Percennia (gens)
The gens Percennia was a plebeian family at ancient Rome. Members of this gens first appear in history in the early years of the Empire, and several of them were of senatorial rank, although it is not known what magistracies they held. The most famous of the family may have been the Percennius who led a mutiny of the Pannonian legions in AD 14, which Drusus was obliged to put down.[1]
Origin
The nomen Percennius belongs to a class of gentilicia of Oscan origin, derived from earlier names, in this instance the Oscan praenomen Percennus.[lower-roman 1] The ancestors of the Percennii were most likely Samnites, Sabines, or came from another Oscan-speaking people.[2]
Praenomina
The main praenomina among the Percennii were Marcus and Lucius, but several other common praenomina were also used, including Gaius, Gaius, Publius, and Titus. The only other name found among the Percennii appears to be Decimus, which appears among a family of senatorial rank in imperial times.
Members
- This list includes abbreviated praenomina. For an explanation of this practice, see filiation.
- Percennius, a soldier at the commencement of the reign of Tiberius, who instigated a mutiny among the legions in Pannonia. When Drusus arrived to take command of the legions, he had Percennius put to death.[3][4]
- Lucius Percennius Pollio, a man of senatorial rank, and the father of Lucius Percennius Lascivus.[5][4]
- Lucius Percennius Lascivus or Monnicus, an eques, son of Lucius Percennius Pollio, and husband of Sabinia Felicitas, was buried at Rome at some point during the third century.[5][4]
- Decimus Percennius Marcianus, a man of senatorial rank, named on a lead pipe found at Rome.[4]
- Decimus Percennius Rufinus, a man of senatorial rank, named on a lead pipe from the Esquiline Hill, had been governor of one of the imperial provinces.[6][4]
- Percennius Donatus, named in a dedicatory inscription from Lambaesis in Numidia, dating to the reign of Septimius Severus.[7]
- Percennius Severus, mentioned by the jurist Ulpian, lived about the beginning of the third century.[8]
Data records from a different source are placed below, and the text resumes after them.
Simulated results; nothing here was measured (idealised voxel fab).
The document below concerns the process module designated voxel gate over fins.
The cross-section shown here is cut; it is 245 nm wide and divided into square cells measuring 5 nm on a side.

- Percennia, erected a funerary monument at Tubusuctu in Mauretania Caesariensis, from which the name of the deceased has not been preserved.[9]
- Percennia C. f., buried at Allifae in Campania.[10]
- Percennia C. l., a freedwoman buried at Florentia in Etruria.[11]
- Percennia L. f., the wife of Marcus Seius, and mother of Marcus, Quintus, Gaius, and Lucius Seius, buried at the present site of Colli a Volturno, originally in Samnium.[12]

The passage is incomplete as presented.